# Sherwin Williams Tile Clad



## DixieDawg2shot (Aug 25, 2015)

Has anyone ever used this for the bottom of their boat or know someone who has? Any insight or suggestions would be appreciated. The guy I bought my Go Devil from mentioned it and I think im going to try it. For those that are wondering it is an epoxy you roll on the bottom of your boat to slick it up. Best I can tell it is the same concept as Gator Glide but half the price and marketed as more of a universal product than to boats specifically.


----------



## king killer delete (Aug 25, 2015)

Heard of lineX but not this.


----------



## rnelson5 (Aug 25, 2015)

I can't speak for that product but with gator glide you better not unhook that boat until it is in the water!! There are videos of guys pushing 18ft. Boats around on trailers with 2 fingers. Let me know what you come up with. You may also want to post this on MMT. There are more guys running the boats on there and you may be more likely to get your question answered.


----------



## DixieDawg2shot (Aug 25, 2015)

I'm not finding much on the Internet about people putting it on the bottom of boats at all, hints here and there.  Although it does list "marine applications" as one of its uses. I'm going to go forward with this this idea anyway because the guys who told me about it really knows his stuff. I'll post what I find out.


----------



## Woodsedgefarm (Aug 25, 2015)

king killer delete said:


> Heard of lineX but not this.



He is talking about the bottom of the boat,  not the inside.


----------



## king killer delete (Aug 25, 2015)

QUOTE=Woodsedgefarm;9673007]He is talking about the bottom of the boat,  not the inside.[/QUOTE]I was talking about the bottom. I have seen it sprayed inside and out. The line x will be slick as the back of my truck bed and can be sprayed olive drab, gray for open water or Camo. It will protect the boat as well as making it slick. It does a very go job of protecting an aluminum boat from the salt water attack. You fresh water hunters got to think out of the box. But being from South Carolina I am surprised you have not seen this before.CB


----------



## king killer delete (Aug 25, 2015)

It does cost a bit but it works. My buddy owns LineX of Savannah and he will spray anything


----------



## Coopersdad0614 (Aug 27, 2015)

I work for Sherwin my friend and that's not a wise choice. Tile clad is a two part system I sell for interior walls on schools and industrial spaces. It is not made to go on the bottom of a boat and a kit will cost you a hundred dollars or more. There are products other companies make for less money. That will work better.


----------



## rnelson5 (Aug 27, 2015)

Coopersdad0614 said:


> I work for Sherwin my friend and that's not a wise choice. Tile clad is a two part system I sell for interior walls on schools and industrial spaces. It is not made to go on the bottom of a boat and a kit will cost you a hundred dollars or more. There are products other companies make for less money. That will work better.

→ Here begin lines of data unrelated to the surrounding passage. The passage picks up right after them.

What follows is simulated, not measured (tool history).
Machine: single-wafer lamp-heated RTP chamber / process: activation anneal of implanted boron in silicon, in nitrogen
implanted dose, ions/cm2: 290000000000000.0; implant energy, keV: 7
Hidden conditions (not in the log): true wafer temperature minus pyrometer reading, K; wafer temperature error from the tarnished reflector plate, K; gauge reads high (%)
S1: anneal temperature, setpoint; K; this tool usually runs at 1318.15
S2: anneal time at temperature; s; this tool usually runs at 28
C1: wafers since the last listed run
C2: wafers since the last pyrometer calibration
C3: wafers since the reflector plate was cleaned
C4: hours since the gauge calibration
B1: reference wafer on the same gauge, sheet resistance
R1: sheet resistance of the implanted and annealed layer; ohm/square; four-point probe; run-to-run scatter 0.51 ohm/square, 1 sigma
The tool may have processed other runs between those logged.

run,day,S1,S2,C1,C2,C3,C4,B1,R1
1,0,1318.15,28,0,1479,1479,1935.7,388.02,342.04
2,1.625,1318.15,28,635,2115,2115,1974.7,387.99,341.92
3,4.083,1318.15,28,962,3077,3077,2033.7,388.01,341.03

Well there is your answer.


----------



## flatsmaster (Aug 27, 2015)

I'm not sure of the tile clad .... But the products wether it's gator glide or frog spit or slick trick there all two parts and will be in the hundreds of dollors to do the bottom of ur boat ... But it works but like Rnelson said earlier don't unhook until over water ... On a steep ramp my boy has to hook boat as I drive up or I'll slide back


----------



## DixieDawg2shot (Aug 27, 2015)

Coopersdad0614 said:


> I work for Sherwin my friend and that's not a wise choice. Tile clad is a two part system I sell for interior walls on schools and industrial spaces. It is not made to go on the bottom of a boat and a kit will cost you a hundred dollars or more. There are products other companies make for less money. That will work better.



Yeah thanks. I went by a store today and got set straight. Apparently I got some bad information. I just ordered a half gallon of gator glide G4.


----------



## flatsmaster (Aug 28, 2015)

DixieDawg you will be happy with ur choice


----------



## jritchey65 (Aug 28, 2015)

king killer delete said:


> It does cost a bit but it works. My buddy owns LineX of Savannah and he will spray anything



Wonder if that would be a good solution to a "leaky" rivet situation?


----------



## rnelson5 (Aug 28, 2015)

jritchey65 said:


> Wonder if that would be a good solution to a "leaky" rivet situation?



I tried it on an old john boat one time and it did not work. I had coats on the inside and out.


----------



## king killer delete (Aug 28, 2015)

Back in the old days we would glass the bottom of a leaky Jon boat. Bass pro had some stuff that you melted with a propane torch that worked ok but best Thing to do is replace the rivet or rivets that leak.


----------



## DixieDawg2shot (Aug 28, 2015)

I didn't want to start a new thread but for anyone reading this is wma permit federal or do you have to buy one for each state you hunt in?


----------



## Woodsedgefarm (Aug 29, 2015)

DixieDawg2shot said:


> I didn't want to start a new thread but for anyone reading this is wma permit federal or do you have to buy one for each state you hunt in?


Each state.


----------



## rnelson5 (Aug 29, 2015)

DixieDawg2shot said:


> I didn't want to start a new thread but for anyone reading this is wma permit federal or do you have to buy one for each state you hunt in?



Also the waterfowl permit is each state.


----------



## Hooked On Quack (Aug 29, 2015)

king killer delete said:


> It does cost a bit but it works. My buddy owns LineX of Savannah and he will spray anything





Anything ???


----------



## king killer delete (Aug 30, 2015)

Hooked On Quack said:


> Anything ???


With in reason


----------



## strutlife (Aug 30, 2015)

Like others have mentioned, DO NOT unhook boat to load or unload unless it is in the water. Your boat will make close friends with the boat ramp.


----------



## king killer delete (Sep 5, 2015)

strutlife said:


> Like others have mentioned, DO NOT unhook boat to load or unload unless it is in the water. Your boat will make close friends with the boat ramp.


Something tells me you forgot and you have done this before


----------



## g0nef1sshn (Sep 5, 2015)

rnelson5 said:


> I tried it on an old john boat one time and it did not work. I had coats on the inside and out.



Leakey rivet is best to rebuck solid rivet or take it out, and replace with a new one (pop or solid depending on if its structural or not) gobbered up in 5200. And/or seal the the inside the a product called Gluvit.


----------